It wasn’t so long ago that Cuil launched and I offered a pretty cold appraisal. Of course, I wasn’t the only one to be underwhelmed after they under-delivered on their pre-launch hype. You’d think start-ups would have figured out by now how to better manage expectations. After playing with the site for a couple of days last summer, I wrote Cuil off as dead on arrival.
But, to my surprise, Cuil did not just roll over and die. In fact, it has improved a lot while I–and most of the world–ignored it. And, just the other day, Stephen Arnold wrote a post entitled “Cuil.com Gets Better” that inspired me to take another look, even before seeing today’s post on Search Engine Land about their new timelines feature.
Initial reaction: the folks at Cuil have definitely stepped up their game. But, compared to when they launched a year ago, I’d say the bar has gone up too. I’d compare Cuil to Kosmix, as they seem to have similar interface goals. Both have warts; I’ll need to play with both for a while to decide which I like better.

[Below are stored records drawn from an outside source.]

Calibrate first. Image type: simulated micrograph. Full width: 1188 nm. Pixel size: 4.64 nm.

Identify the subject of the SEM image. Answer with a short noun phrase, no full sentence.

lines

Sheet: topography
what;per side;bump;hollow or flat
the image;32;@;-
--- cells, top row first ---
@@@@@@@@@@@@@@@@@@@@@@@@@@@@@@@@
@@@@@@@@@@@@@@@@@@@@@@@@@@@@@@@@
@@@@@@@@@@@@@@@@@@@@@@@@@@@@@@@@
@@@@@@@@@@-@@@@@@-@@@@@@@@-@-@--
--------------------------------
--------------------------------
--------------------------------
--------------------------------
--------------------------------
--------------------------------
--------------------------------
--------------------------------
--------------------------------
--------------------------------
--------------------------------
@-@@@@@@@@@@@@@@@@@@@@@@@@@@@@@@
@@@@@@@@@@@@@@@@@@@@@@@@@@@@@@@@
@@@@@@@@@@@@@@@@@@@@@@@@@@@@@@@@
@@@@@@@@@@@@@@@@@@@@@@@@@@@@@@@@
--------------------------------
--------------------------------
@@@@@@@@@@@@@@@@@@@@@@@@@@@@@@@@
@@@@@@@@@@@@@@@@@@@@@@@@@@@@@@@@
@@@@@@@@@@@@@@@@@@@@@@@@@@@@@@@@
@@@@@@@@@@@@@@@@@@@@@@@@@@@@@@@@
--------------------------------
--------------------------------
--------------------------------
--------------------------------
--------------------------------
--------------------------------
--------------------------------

Here are two queries that I tried, inspired by Arnold’s post at the Beyond Search blog:
From an architecture point of view, it may not be fair to compare Cuil, which does its own crawling and indexing, to Kosmix, which federates results from other services. But they seem to be aiming for similar experiences, which is all that users care about. Though one advantage Cuil has is that, because it uses its own index, it is much, much faster than Kosmix.
In any case, I’m happy to see more attention going to exploratory search, and I am glad that a few companies are bold enough to try to make it work on the web. Perhaps Microsoft will try too, with Jan Pedersen and Stefan Weitz tilting Kumo-emblazoned banners at the grand challenges cited by their co-workers. These are early efforts, but they are promising.
And, to anyone whose technology I’ve criticized harshly in the past, please see posts like these as a sign that I do notice improvements, and that I am more than willing to reconsider my assessments in the face of new evidence.